Death takes it in his long, bony stride, though. For the first time in his life eternity, he has a store of that precious resource, time, and he intends to spend it. With his proverbial pink slip on his desk, he saddles his horse (Binky [yes, Binky]) and leaves the cleaning-up for the next Death.

And then…Death starts living. Hijinks, the primary export of Pratchett’s Discworld, ensue.

Sir Terry Pratchett is the reason I can’t sing lines like “trampling over death by death” without feeling a twinge. “Death,” Pratchett reminds us, “isn’t cruel—merely terribly, terribly good at his job.” In Reaper Man, Pratchett gives us a Death who grows weary, suffers nightmares, feels pain, and feels fear. He gives us a Death that cares for his harvest. In Reaper Man, Pratchett does the impossible. He gives a Death we can love.

The Rise of Theodore Roosevelt
by Edmund Morris (Random House, 2001)

Clint Little

A good, in-depth biography provides insights into character, events and life choices in a way that fiction or didactic non-fiction simply cannot match. Although I’ve read many excellent biographies, The Rise of Theodore Roosevelt stands out as one of the best.

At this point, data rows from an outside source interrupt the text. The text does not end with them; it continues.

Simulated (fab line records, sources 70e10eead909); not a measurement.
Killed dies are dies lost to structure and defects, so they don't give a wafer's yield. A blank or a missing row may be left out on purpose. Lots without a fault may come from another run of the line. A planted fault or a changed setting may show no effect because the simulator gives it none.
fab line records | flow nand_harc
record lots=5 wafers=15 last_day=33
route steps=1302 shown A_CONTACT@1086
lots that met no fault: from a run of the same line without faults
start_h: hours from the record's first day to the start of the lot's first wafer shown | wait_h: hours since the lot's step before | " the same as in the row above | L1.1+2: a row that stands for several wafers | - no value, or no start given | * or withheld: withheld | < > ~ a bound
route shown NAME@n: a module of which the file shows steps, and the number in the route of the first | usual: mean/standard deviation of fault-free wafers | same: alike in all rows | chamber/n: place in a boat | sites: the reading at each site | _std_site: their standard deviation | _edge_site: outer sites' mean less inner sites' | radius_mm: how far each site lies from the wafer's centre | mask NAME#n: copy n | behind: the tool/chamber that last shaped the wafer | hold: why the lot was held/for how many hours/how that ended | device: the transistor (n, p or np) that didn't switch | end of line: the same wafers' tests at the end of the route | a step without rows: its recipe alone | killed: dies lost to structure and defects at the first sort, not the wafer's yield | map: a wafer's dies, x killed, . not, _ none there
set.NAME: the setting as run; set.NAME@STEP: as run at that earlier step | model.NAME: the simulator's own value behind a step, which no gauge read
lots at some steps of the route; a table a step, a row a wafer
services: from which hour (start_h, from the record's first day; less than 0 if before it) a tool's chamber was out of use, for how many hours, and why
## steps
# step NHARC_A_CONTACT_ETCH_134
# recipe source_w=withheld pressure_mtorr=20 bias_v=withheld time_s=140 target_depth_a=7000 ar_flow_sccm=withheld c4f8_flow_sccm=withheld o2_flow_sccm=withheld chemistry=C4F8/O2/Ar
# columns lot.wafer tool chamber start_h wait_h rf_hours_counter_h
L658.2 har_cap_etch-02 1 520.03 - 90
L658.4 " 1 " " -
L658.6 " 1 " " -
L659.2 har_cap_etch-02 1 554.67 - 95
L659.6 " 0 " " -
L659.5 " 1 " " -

The book covers Roosevelt’s life from birth to the moment he becomes President of the United States at the age of 42. By this time, he has already been an amateur scientist, competitive boxer, published historian, big-game hunter, cattle rancher, police commissioner, naval secretary and governor, all while battling significant lifelong health problems, the early death of his father, loss of his first wife during childbirth and many setbacks to his career.

The book is the first of three volumes, and while it can easily be read as a standalone book, you will probably find yourself, like me, hunting down the second volume the moment you finish the first.